Adolescence is a time of searching and a time when many teens are lacking belief in themselves. It is also a time when they require belief from their parents and the other important people in their lives. This gives teens the confidence and the security to continue to explore their interests and desires, ask hard questions of themselves and others, and figure out who they really are and who they want to become.
Teens are often experimenting with different types of dress, music, lifestyle choice or other forms of self-expression. And it is during this time of self-exploration that many teens also wonder whether or not they are still ‘good’, and whether or not the people in their lives who matter to them the most believe in them and love them no matter who they are or which path they choose. (And whether they like to admit it or not, their parents are high on that list of people.)
This idea is beautifully portrayed in one of my favorite children’s books: “Mama Do You Love Me?” by Barbara M. Joosse. The book tells the “story of a child testing the limits of her independence, and a mother who reassuringly proves that a parents’ love is unconditional and everlasting.”
In the book, the child questions her mother’s love. She wonders whether or not her mother will still love her even if she were to do something wrong or naughty, or if she were to run away, or turn into something scary. All the while her mother is honest with her child. She states that through her child’s journey, yes, she may get angry, may not accept her child’s choices, and may even be afraid at times. But ultimately, she (re)assures her daughter that no matter what her choices are and no matter how ‘scary’ she may seem to be on the outside, she will always know who her child really is on the inside and believe in her and love her all the same.

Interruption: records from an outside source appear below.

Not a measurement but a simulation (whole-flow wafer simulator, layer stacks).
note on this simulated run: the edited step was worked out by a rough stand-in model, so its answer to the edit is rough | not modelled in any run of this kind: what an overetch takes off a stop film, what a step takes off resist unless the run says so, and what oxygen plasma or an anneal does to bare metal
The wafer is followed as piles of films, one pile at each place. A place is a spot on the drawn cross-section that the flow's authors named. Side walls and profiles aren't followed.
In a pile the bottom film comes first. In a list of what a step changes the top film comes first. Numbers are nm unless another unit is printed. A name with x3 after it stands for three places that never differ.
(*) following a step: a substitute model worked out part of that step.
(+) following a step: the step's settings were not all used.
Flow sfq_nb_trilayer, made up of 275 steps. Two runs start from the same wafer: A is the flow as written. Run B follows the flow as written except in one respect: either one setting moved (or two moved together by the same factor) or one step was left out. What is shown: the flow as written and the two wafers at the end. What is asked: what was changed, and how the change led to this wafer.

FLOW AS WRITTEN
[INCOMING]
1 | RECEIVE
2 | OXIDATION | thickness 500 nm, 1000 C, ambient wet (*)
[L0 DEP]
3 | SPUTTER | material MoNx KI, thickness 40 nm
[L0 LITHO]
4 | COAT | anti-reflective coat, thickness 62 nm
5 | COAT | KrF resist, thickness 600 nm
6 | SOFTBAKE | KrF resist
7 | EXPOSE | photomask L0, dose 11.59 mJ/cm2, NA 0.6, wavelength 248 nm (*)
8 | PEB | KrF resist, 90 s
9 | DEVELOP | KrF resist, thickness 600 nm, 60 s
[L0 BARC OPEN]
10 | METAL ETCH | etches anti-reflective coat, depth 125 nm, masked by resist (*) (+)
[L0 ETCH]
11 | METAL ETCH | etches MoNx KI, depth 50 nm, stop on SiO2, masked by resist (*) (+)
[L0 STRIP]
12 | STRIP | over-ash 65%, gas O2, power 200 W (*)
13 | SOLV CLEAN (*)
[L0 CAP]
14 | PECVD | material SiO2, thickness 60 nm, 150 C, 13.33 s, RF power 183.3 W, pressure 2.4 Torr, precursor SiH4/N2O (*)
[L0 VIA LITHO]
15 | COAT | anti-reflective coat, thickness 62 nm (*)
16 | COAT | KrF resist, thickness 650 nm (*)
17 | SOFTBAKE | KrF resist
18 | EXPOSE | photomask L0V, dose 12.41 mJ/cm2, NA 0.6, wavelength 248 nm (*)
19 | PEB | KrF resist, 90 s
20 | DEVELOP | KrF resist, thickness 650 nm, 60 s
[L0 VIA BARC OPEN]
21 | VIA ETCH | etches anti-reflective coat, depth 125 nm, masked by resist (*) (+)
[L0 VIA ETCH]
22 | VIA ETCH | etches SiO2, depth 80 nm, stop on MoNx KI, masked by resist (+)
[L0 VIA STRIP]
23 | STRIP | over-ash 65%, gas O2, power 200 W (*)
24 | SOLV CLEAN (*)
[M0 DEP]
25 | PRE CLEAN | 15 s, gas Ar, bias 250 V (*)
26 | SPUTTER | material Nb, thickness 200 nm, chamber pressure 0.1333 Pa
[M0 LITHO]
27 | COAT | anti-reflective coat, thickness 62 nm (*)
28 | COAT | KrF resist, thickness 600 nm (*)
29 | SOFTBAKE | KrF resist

In the story the child asks her mother: What if I turned into a polar bear, and I was the meanest bear you ever saw and I had sharp shiny teeth and I chased you into your tent and you cried? [Would you still love me?]
In their search for self-acceptance, belonging, and personal identity, our teens are wondering the same thing: Will my parents love me if I choose a way of life different to their own? Will they still love me if I make mistakes or bad choices? Am I still good even if I look and feel ‘different?’ Am I still good even if I do not look or act like everyone else?
The best answer and support that we can give our teens during this uncertain time in their lives is beautifully articulated in the mother’s response to her daughter in the story: [If you were a bear with sharp shiny teeth…] I would be very surprised and very scared. But still inside the bear, you would still be you, and I would love you. I will love you forever and for always because you are my dear one.”
We may not always agree with all the choices our children make. And at times we may even feel surprised or perhaps even afraid. These are times our children are feeling scared and uncertain too. And this is when they require our belief in them the most. Because it is our belief in them (and our unconditional love) that will serve as a reminder to them of who they truly are and what they are truly capable of. It is this belief in them that will also give them the security to explore their surroundings safely and emerge into adulthood with confidence.